LAND OF SAGAS
A Rich Literary Tradition
Iceland has a rich literary tradition dating as far back as the nation’s settlement 1100 years ago. The country’s 12th and 13th century sagas — heroic tales of family feuds, adventures and heroism — are revered as both historical and literary works of art and have inspired modern tales from the Lord of the Rings to Wagner’s four operas, The Ring of the Nibelung.
Iceland’s only Nobel Prize winner, Halldór Laxness, was recognized in the field of literature in 1955. The country publishes more books per capita than any other nation on Earth. And its capital, Reykjavik, is the world’s first non-native English speaking UNESCO City of Literature.
WILD AND WONDERFUL
An Unforgettable Setting
While it has a strong literary tradition, Iceland’s natural attractions are justifiably world famous. Within just a short drive of the picturesque capital, you’ll find moss-covered lava fields, snow capped peaks, steaming geothermal fields, powerful glacial rivers, and photogenic waterfalls.

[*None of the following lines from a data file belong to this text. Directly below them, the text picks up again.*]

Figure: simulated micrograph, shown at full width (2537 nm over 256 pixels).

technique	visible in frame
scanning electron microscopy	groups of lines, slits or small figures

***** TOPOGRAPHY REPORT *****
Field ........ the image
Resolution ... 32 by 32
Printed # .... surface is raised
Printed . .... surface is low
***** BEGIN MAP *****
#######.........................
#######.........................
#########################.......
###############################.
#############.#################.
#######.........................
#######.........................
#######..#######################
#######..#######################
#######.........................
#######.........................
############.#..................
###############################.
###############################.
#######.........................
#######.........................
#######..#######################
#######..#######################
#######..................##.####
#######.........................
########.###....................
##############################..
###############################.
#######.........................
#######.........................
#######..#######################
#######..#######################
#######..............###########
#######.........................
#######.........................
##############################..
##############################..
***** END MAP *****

A modern, safe, and friendly country, Iceland is an easy-to-reach destination. It is just a three-hour flight from the UK, and five hours from the East Coast of North America — and stopovers in the country are free for up to a week if you are travelling from one continent to the other with Icelandair.
Iceland in Spring
As they say in Iceland: If you don’t like the weather, wait five minutes. Relatively dry and bright, April temperatures average at 5 C/ 40 F. But we recommend bringing a warm parka and/or rain gear with you, just in case.
In late April, the days stretch to well after 10 p.m. The season is too late for organized tours to find the northern lights though.